Why It Feels Harder to Ask Those Closest to You for Career Support Than Strangers and How to Reframe It

As I get ready for my fourth Zoom discussion for the NextGen Playbook on June 11, I’ve been reflecting on something that’s consistently hard: inviting close friends and family to support my work. Oddly enough, I find it easier to send invites to strangers or distant acquaintances than to the people I’m closest to.

Each time I prepare to reach out to friends, especially those I’ve invited before, I find myself thinking: I hope I’m not bothering them. Even though I’d love for them to be there, I hesitate—worried I’m asking too much or risking the relationship.

Why We Overthink Reaching Out to Friends

With friends, there’s a deeper emotional investment. I catch myself creating stories in my head when someone doesn’t reply—assuming I annoyed them or crossed a line. The truth is, I’ve been approaching these invites as if I’m asking for a favor rather than offering something meaningful.

You’re Not Asking—You’re Offering

My events offer career advice and real conversations about generational differences at work. That’s not a favor—it’s a valuable opportunity. When I shift my mindset from asking to inviting, the fear starts to fade.

This mindset applies to any new business or project. Your friends aren’t just passive observers—they know your story. They often want to support you; they just need the opportunity.

Flip the Script: Serve, Don’t Sell

Reframing your business or passion project as serving others instead of selling to them can take the pressure off. People invest in people. And when you show up authentically, it gives others permission to do the same.

Your work might inspire someone else to share what they’re passionate about—because you took the first step.

Stay Connected Between the Asks

One thing that helps? Check in outside of invitations. Send a message on their birthday, celebrate their wins, or just say hello. It reminds both of you that your relationship isn’t transactional.

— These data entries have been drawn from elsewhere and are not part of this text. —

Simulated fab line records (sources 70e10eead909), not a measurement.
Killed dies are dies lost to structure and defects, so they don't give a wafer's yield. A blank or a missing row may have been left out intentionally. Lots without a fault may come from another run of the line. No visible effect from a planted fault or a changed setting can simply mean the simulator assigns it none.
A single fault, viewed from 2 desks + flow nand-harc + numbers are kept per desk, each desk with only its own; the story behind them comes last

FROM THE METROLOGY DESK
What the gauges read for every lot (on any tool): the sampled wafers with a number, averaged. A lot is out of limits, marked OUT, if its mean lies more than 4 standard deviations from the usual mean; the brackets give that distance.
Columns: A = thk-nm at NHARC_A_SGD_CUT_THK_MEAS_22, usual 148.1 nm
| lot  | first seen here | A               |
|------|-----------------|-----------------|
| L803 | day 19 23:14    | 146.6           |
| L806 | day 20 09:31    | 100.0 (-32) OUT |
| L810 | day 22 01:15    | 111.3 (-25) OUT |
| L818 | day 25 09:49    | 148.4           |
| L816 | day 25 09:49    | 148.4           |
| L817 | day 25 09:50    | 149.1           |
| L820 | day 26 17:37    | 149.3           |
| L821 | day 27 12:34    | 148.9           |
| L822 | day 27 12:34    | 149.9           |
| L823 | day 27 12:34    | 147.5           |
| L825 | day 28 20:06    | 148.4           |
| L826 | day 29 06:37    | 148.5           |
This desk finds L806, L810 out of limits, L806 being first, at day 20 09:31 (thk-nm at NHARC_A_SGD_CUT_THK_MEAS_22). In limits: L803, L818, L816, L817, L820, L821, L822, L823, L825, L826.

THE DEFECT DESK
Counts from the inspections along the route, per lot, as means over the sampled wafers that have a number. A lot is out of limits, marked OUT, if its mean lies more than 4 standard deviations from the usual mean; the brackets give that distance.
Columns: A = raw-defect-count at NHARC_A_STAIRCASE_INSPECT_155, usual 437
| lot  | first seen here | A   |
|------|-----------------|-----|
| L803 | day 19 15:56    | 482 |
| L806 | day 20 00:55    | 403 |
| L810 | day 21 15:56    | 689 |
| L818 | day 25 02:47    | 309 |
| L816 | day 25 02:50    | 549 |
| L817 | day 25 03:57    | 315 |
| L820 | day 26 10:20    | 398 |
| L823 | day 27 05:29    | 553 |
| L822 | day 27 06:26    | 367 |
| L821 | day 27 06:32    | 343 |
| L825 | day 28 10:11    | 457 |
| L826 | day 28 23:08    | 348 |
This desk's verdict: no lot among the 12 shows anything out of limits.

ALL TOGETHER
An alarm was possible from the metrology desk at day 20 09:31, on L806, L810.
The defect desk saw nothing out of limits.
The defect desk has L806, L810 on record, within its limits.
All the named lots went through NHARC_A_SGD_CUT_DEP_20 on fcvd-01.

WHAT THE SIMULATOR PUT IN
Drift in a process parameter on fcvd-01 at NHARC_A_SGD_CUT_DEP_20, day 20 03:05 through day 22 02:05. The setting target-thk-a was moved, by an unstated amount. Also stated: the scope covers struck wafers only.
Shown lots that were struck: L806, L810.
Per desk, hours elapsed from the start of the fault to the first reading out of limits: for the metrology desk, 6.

My Strategy: Feel the Fear and Do It Anyway

When someone comes to mind and I hesitate, I use a 24-hour rule: I reach out within a day before I overthink myself into inaction. It keeps me moving and reminds me not to let fear make the decision.

Take the First Step

If you’re working on something new and feeling nervous to share it, I get it. But I also encourage you to go for it. Whether we’re close friends or complete strangers, I want to hear what you’re working on—and I bet others would too.

Your community is ready to show up. Just give them the chance.